Court in France orders prison terms for six over 1990s arms deal

The men were found guilty on charges involving kickbacks from arms sales to Pakistan and Saudi Arabia.

Renaud Donnedieu de Vabres
Donnedieu de Vabres was ordered to spend three years in prison [Thomas Coex/AFP]

A Paris court has found three former French government officials and three others guilty on charges involving kickbacks from arms sales to Pakistan and Saudi Arabia signed in 1994.

The court on Monday handed the men prison sentences of two to five years over the so-called “Karachi affair” that has dogged former Prime Minister Edouard Balladur, who is facing trial on charges that he used the kickbacks to help fund his failed 1995 presidential bid.

These were the first convictions to emerge from the sprawling investigation named after the Pakistani city where a bus carrying French defence engineers was blown up in 2002, killing 15 people.

Al-Qaeda was initially suspected of the attack, but the focus later shifted to the arms deals on suspicions the bombing may have been in retaliation to non-payment of promised bribes.

Sentences

The three former aides are Nicolas Bazire, Balladur’s former campaign manager; Renaud Donnedieu de Vabres, a former adviser to his Minister of Defence Francois Leotard; and Thierry Gaubert, a former aide to then-budget minister, Nicolas Sarkozy.

Bazire and Donnedieu de Vabres were ordered to spend three years in prison, with the court saying Bazire “knew perfectly well” that 10.25 million francs (nearly 1.6 million euros, $1.8m) from dubious sources had landed in Balladur’s campaign accounts.

Gaubert was handed a two-year sentence, as was Dominique Castellan, a former head of the international division of French naval defence contractor DCN (since renamed Naval Group).

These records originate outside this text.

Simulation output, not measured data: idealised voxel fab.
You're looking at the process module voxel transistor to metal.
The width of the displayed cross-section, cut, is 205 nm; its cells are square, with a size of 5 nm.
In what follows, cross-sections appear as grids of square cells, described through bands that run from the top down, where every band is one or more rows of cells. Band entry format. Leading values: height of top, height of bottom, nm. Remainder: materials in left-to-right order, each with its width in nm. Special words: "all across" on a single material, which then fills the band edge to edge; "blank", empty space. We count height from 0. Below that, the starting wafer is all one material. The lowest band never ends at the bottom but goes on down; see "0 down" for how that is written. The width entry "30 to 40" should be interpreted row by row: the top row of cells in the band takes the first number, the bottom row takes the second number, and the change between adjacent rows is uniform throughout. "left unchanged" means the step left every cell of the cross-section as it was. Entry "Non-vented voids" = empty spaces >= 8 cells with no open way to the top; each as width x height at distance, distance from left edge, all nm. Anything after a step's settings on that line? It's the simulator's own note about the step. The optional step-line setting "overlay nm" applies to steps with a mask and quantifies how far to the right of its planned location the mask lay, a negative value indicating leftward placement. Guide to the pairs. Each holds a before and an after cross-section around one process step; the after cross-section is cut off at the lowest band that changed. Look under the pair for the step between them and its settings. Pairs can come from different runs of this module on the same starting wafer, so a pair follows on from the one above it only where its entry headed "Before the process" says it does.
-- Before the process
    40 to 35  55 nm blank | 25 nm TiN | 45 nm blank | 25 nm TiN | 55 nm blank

Two Lebanese middlemen who allegedly acted as go-betweens for the bribes and kickbacks, Ziad Takieddine and Abdul Rahman El-Assir, were ordered to spend five years in prison.

The two middlemen refused to appear at trial, and warrants have been issued for their arrest.

Balladur, 90, and Leotard, 77, have also been charged in the case. They are to be tried in the coming months by the Court of Justice of the Republic, a tribunal that hears cases of alleged misconduct by government ministers.